This is the fourth collaboration between director Enda Walsh and actor Cillian Murphy, and after seeing Ballyturk a few years ago I knew this play would be a “must-see”, despite knowing little about the book it is based on, Max Porter’s debut novel of the same name.
We meet Dad and his two young sons (all are nameless) in the flat which is now somehow too big and sparsely furnished for them. Every step, every surface speaks of the loss of Mum, who has died and left them bereft. People call with sympathy, but nothing concrete, nothing useful. “They say we need time but what we need is nit cream and batteries.”

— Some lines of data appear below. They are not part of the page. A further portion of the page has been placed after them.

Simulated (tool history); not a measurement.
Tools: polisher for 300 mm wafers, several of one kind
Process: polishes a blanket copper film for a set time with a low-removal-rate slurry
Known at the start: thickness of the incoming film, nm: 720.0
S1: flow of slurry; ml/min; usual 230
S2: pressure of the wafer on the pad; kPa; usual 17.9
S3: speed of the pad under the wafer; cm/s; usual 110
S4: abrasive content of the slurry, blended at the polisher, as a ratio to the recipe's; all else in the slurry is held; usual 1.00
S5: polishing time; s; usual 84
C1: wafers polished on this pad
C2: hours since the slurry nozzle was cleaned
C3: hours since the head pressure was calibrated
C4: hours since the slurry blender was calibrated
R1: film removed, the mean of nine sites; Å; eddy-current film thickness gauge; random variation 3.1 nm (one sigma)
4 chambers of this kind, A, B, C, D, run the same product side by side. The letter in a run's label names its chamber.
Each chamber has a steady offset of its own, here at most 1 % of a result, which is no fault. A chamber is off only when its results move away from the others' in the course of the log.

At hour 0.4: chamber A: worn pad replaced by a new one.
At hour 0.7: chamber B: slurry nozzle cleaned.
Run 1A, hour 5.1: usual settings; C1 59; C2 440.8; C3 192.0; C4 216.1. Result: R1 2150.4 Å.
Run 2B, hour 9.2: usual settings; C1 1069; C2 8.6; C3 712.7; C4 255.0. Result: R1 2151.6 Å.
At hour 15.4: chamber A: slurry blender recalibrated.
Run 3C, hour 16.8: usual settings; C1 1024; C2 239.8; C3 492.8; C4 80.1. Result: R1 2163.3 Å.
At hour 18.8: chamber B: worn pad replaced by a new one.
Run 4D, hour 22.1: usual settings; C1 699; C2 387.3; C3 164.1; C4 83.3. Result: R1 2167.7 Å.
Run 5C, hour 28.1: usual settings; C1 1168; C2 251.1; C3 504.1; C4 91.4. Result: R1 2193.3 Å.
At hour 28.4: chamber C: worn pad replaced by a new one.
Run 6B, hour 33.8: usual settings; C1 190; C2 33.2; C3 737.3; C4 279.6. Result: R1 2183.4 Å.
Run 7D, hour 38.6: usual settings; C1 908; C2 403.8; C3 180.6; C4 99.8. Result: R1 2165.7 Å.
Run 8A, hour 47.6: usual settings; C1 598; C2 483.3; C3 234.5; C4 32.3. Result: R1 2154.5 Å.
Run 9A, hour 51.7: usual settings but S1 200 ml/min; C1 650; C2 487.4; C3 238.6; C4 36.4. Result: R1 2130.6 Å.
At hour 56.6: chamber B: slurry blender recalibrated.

Then one day the doorbell rings and there is Crow, a monstrous, visceral, all consuming being who is terrifyingly dark, coating the stage walls with words and inky blackness. Dad and Crow become one, obsessional, the yin and the yang, the Jekyll and the Hyde, the introvert and the extrovert, the inward cry and the primal scream of grief.
Murphy plays both Dad and Crow, shape-shifting into the protective yet destructive bird by pulling up the hood of his dressing gown, tucking his elbows out and hands in to form wings, standing spread-eagled to form webbed feet. Crow’s vocals are rough, deep, primeval, utilising different microphones and voice gymnastics. He drinks from a straw in a rabbit’s head, roughly masturbates against Dad’s writing desk, rips out the bloody heart of “I miss my wife” and tosses it into the void.

Dad is consumed by thoughts of Crow. He draws him, inhales him, rages against the dying of the light. Yet for all Crow’s bombast and power, there are the small moments too – Crow becomes Dad on a tumble down the stairs, with the boys asking “Dad, are you dead?” as he lays supine on the floor; a recording of Mum recounting a pilgrimage by Dad to see his hero, Ted Hughes, in Oxford.

The boys are mostly mute, not quite sure what to say to Dad, blinded by Crow, missing Mum, staying in the routine of loss. Their TV surrogates are evoked by projections of entertainers, presenters, newsreaders and mums in adverts; home movies of Mum project in huge height over the tiny Dad and boys who remain without her.

This is mainly a one-man performance, and Murphy is staggeringly good. A fearless actor who engages completely with both the grieving Irish widower and father and the gigantic, overbearing presence of Crow. He leaps and bounds around the stage, spits and snarls, stomps and watches. A dynamic and physical performance which is as scary to watch as it must be exhausting to do, night after night.
Dad won’t find one of Mum’s hairs around again. She’ll never finish that Patricia Highsmith novel. He’ll engage with other bodies which are not like hers, on the sofa she bought, in the flat where she died. He’ll finish his critical opus on the work of Ted Hughes, bluff and huge Yorkshire poet, when not doodling or daydreaming, or trying not to wake the boys.

In one scene Dad and boys go to a bird sanctuary where crows and eagles fly while the sons eat chips from packets which fall down to them. The boys will grow, and teach their children to shout “Crow”, and feel protected by the feathers which enveloped them in the wings of sorrow and pain.
Hattie Morahan, in film and audio form, plays the memory of Mum, and four boys share the role of the two sons (David Evans and Taighen O’Callaghan, Leo Hart and Adam Pemberton). Although on the periphery, the boys are ever present, and their performances must be commended – but this is Murphy’s show, and he’s magnificent.
Do not miss this – you’ll shudder, you might have to duck projectile props if you’re near the front, and you will most definitely have a tear in your eye when Dad and his sons walk away, hand in hand.